In the 2008 film "Fireproof," Sherwood Pictures—the Albany, Ga., church-based studio that also made the 2006 sports drama "Facing the Giants"—celebrated scripturally guided marital fidelity.

With its latest production, "Courageous" (TriStar), they turn their attention to the important social influence wielded, either for good or ill, by fathers.

They do so via a drama tracing the personal and professional life of devoutly Christian police officer Adam Mitchell (Alex Kendrick). After the tragic death of his young daughter, Adam is left pondering the quality of parenting he offered her during her all-too-brief life, and regretting missed opportunities to demonstrate his love for her.
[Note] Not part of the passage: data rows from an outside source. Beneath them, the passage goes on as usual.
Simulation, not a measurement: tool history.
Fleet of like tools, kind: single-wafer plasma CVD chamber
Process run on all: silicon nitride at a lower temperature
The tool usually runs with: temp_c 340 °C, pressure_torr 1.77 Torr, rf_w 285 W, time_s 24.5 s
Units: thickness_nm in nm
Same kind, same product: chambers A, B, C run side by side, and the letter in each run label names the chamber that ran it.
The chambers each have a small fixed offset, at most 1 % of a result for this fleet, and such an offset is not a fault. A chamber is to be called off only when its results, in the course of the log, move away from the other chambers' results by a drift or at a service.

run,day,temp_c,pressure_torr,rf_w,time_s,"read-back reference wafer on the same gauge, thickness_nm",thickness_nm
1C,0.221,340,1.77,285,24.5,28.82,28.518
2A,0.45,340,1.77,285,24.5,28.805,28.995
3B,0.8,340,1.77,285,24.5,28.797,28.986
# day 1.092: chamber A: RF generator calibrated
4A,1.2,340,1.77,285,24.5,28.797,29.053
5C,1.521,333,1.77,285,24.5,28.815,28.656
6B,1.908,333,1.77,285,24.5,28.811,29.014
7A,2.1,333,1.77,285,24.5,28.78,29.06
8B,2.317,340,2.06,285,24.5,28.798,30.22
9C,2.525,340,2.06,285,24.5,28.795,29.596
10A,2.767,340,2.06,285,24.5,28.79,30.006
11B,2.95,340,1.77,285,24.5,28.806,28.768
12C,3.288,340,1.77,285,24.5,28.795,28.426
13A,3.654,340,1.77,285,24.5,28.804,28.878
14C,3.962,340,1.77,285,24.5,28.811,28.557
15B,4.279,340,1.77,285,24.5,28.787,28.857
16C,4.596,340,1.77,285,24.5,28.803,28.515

Determined to be more than just a "good enough" father to his remaining child, teen son Dylan (Rusty Martin Jr.), Adam draws up a Bible-based resolution by which to dedicate himself to the highest standards of paternal conduct.

He then convinces four friends—three of them, Nathan (Ken Bevel), Shane (Kevin Downes) and David (Ben Davies), colleagues from the force, the last, Javier (Robert Amaya), a Hispanic construction worker he recently hired—to join him in a public recitation of the resolution. But a variety of circumstances, including a couple of illustrative moral quandaries, quickly put each dad's resolve to the test.

Though sometimes heavy-handed, Kendrick, who also directed and co-wrote (with his brother, Stephen Kendrick), crafts an uplifting message movie about the dire consequences of paternal neglect and the Christian principles of sound parenting.

Occasional lapses into preachiness—the final scene centers on an extended speech from a pulpit, no less—are offset by lively action scenes pitting Adam and his fellow patrolmen against a local gang.

Catholic viewers may be saddened to observe that Javier and his family have apparently abandoned the religious heritage of Catholicism in favor of worship in the evangelical mold.

But the ideals on offer, if sometimes seemingly pursued to an extreme—as in the case of Nathan's refusal to let his daughter date until she turns 17, after which he will need to approve each of her beaux—will nonetheless resonate with, and perhaps inspire, audiences from a wide range of Judeo-Christian backgrounds.

The film contains some gun violence and mature themes, including drug trafficking. The Catholic News Service classification is A-II—adults and adolescents. The Motion Picture Association of America rating is PG-13—parents strongly cautioned. Some material may be inappropriate for children under 13.

*****
John Mulderig is on the staff of Catholic News Service.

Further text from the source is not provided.